Admittedly, it's quite old but that, if anything
speaks only in Linux's
favor in terms of its pro-audio readiness. At any rate, I was checking
out the benchmark data and was wondering as to how did this
person/software app get to the 0.73ms buffer fragment that is equal to
128bytes? In other words, what sampling rate was used?
its based, IIRC, on the frequency of the RTC interrupt, which is
always in power-of-2 Hz.
Furthermore, my question is what app was used to
produce those
graphs/results and whether these latency tests take into account
hardware latencies (i.e. DSP converters, PCI->CPU->PCI->output etc.), in
other words, is this latency that is achievable with the following
setup:
Input->soundcard->cpu(with some kind of DSP)->soundcard->Output
It isn't measuring that kind of latency. Benno wrote a custom program
to measure the ability to satisfy audio interface requirements.

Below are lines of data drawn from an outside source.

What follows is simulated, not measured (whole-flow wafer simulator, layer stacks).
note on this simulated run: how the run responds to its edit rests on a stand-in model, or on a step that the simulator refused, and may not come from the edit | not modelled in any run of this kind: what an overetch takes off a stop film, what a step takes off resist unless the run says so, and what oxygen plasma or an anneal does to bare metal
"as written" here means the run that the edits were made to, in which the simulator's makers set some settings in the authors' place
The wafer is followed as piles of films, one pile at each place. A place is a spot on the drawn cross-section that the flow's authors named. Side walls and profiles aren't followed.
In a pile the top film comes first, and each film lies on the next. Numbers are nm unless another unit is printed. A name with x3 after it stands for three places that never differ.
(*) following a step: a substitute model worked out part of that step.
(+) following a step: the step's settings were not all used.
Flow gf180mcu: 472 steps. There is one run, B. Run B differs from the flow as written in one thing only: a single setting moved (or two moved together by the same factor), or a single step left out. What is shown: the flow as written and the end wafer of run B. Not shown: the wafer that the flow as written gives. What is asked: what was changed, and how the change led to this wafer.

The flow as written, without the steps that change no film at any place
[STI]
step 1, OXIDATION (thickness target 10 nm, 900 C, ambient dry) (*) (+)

Benno's test program is measuring how rapidly after an audio interface
interrupt it is possible to service the card. this is the "bottom
line" for latency performance - if you can't service the interrupt
quickly enough, nothing else matters. what his test was showing that
we can, from user space, service the card, although his test was based
on using the RTC, which for some hardware will allow you to get even
lower latencies than using the interface's own interrupt. its a hack,
though, and i wouldn't encourage people to do it.